June 26, 2009 at 2:03 pm
Hi. I've a partitioned table based on 6 months. each partition has 2 files(1fg).
All I'm running is a simple count(*) below. The cpu usage goes to a 100% right away. Is it expected or what can i do to rectify it?
select count(*) from db1.dbo.table1 with (nolock)
where col1<'2008-03-26'
table1 is partitioned on col1.col1 is a datetime field
Server has 4gb of RAM and 2 CPU's (Intel xeon 2.8ghz)
Tej
June 26, 2009 at 2:44 pm
tejas parikh (6/26/2009)
Hi. I've a partitioned table based on 6 months. each partition has 2 files(1fg).All I'm running is a simple count(*) below. The cpu usage goes to a 100% right away. Is it expected or what can i do to rectify it?
select count(*) from db1.dbo.table1 with (nolock)
where col1<'2008-03-26'
table1 is partitioned on col1.col1 is a datetime field
Server has 4gb of RAM and 2 CPU's (Intel xeon 2.8ghz)
Tej
Do you have an index on col1?
--Jeff Moden
Change is inevitable... Change for the better is not.
June 26, 2009 at 3:10 pm
yes, clustered on col1. partitioned on the scheme used to partition table
June 26, 2009 at 6:58 pm
In that case, if the CPU spikes for more than an hundred milliseconds or so, I'd have to say something is wrong.
Can't help without a bit more information:
1. How many rows are you talking about in the tables?
2. What count are you expecting?
3. What does the clustered index actually look like?

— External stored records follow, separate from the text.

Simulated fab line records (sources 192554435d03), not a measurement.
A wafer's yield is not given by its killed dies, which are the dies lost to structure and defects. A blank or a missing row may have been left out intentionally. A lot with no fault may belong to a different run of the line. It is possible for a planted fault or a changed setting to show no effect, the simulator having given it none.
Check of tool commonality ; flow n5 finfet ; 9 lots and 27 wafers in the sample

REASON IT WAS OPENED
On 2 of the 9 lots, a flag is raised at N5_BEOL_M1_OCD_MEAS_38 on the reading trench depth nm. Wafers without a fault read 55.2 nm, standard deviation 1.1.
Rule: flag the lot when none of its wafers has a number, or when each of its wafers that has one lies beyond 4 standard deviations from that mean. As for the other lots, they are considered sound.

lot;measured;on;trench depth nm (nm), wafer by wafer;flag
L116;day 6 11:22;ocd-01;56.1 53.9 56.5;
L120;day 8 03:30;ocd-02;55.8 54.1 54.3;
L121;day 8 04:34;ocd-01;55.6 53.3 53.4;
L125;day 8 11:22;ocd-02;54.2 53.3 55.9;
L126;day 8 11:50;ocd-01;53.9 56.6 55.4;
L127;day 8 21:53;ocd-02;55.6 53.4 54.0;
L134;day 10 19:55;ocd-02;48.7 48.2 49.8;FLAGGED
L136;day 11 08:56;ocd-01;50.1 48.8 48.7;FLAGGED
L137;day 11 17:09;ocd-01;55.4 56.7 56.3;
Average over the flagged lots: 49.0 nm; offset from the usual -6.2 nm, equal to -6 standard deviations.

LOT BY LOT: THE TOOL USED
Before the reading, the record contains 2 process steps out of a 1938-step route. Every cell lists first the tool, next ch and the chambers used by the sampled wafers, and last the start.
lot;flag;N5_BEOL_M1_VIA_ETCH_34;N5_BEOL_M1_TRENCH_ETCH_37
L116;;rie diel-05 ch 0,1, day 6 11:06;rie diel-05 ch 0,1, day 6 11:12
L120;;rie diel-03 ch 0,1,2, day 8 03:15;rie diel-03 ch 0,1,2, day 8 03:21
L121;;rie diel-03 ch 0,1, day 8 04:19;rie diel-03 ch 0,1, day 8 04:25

4. When was the last time the clustered index was rebuilt on both tables?
--Jeff Moden
Change is inevitable... Change for the better is not.
June 27, 2009 at 9:58 am
Afternoon,
I may be jumping the gun a little here but in addition to Jeff's requested information, some details regarding your disk subsystem may also be useful.
For example, are you using a SAN, number of LUN's, number of disks etc.
You see, I am wondering if you are only using a single disk drive to store your data files and are thereby causing the disk queue to saturate. You can check your disk queue length by using the Windows PerfMon.